Throughout the quarter, there will be several milestones so that you can get adequate feedback on the project. While the project is ungraded (except for potential extra credit), we can only give feedback on milestones that are submitted on time.

  1. Proposal (2 pages max). The proposal is due Oct 21. It should include the following items.
    You should have the majority of the infrastructure (e.g., building a simulator, cleaning data) completed to do something interesting by now. For machine learning tasks, setting up the infrastructure involves collecting data (either by scraping, using crowdsourcing, or hand labeling). For game-based tasks, this involves building the game engine/simulator. While infrastructure is necessary, try not to spend too much time on it. You can sometimes take existing datasets or modify existing simulators to save time, but if you want to solve a task you care about, this is not always an option. Note that if you download existing datasets which are already preprocessed (e.g., Kaggle), then you will be expected to do more with the project.

    Note that you can still adjust your project topic after submitting the proposal, but your progress report (described next) should be on the same topic as your final report.

  2. Progress report (4 pages max). The progress report is due on Nov 14. It should include the following items.

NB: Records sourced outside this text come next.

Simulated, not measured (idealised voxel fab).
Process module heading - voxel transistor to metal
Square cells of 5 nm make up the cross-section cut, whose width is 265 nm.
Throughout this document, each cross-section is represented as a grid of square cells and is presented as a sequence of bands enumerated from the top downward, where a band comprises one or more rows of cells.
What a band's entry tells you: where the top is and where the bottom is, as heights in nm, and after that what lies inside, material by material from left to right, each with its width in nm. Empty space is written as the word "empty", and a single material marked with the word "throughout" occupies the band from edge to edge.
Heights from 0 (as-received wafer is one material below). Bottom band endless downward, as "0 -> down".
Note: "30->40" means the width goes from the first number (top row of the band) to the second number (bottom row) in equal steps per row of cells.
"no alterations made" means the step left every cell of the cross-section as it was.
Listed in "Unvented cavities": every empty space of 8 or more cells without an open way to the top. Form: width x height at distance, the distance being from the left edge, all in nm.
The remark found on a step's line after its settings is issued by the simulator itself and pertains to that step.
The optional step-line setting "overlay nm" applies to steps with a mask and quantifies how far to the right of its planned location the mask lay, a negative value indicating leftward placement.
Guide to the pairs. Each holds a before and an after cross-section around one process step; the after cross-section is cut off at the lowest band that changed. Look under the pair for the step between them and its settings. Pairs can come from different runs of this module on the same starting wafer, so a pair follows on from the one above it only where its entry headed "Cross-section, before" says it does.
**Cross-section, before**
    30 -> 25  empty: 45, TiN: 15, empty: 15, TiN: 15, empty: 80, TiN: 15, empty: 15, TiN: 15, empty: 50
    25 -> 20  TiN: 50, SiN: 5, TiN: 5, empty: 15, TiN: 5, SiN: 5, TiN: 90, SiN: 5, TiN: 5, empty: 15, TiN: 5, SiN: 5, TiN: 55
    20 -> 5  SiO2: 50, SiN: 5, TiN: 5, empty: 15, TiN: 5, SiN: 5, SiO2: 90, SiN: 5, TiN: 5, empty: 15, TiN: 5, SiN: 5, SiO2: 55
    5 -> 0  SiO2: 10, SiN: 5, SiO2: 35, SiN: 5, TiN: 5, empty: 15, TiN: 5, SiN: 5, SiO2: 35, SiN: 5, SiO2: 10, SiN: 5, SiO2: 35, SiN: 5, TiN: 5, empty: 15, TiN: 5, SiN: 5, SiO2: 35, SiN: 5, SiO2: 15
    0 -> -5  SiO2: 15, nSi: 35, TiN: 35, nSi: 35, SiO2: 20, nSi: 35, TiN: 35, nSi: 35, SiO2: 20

  3. Progress check-in with CA mentor (15-minute meeting). The check-in should be completed by Nov 14. To provide more mentorship for the final project, we introduce a progress check-in between project groups and their assigned mentor. In the week before or after the progress report deadline, you will have a 15-minute meeting with your mentor to discuss the progress of your project, clear any confusion, and get advice. Your assigned CA mentor will reach out to give information on how to schedule the meeting for check-in.

  4. Final Video (5 minutes): The final video is due on Dec 3. The final video is a 5 minute video presentation of your project. In the video, you should briefly describe the motivation, problem definition, challenges, approaches, results, and analysis. You should include diagrams, figures and charts to illustrate the highlights of your work. If possible, try to come up with creative visualizations of your project. These could include system diagrams, more detailed examples of data that do not fit in the space of your report, or live demonstrations for end-to-end systems. The goal of the video is to convey the important high-level ideas and give intuition rather than be a super-detailed specification of everything you did. Use lots of diagrams and concrete examples, and avoid slides that are too wordy or have extremely complex equations.

  5. Final Report (5-10 pages max): The final report is due on Dec 3. Your final report should be a comprehensive account of your project. This final report structure is very similar to the progress report, except we would like to see some new results, experimentation and/or analysis, and a Future Works section. Below is a full description of what you should include in your project final report.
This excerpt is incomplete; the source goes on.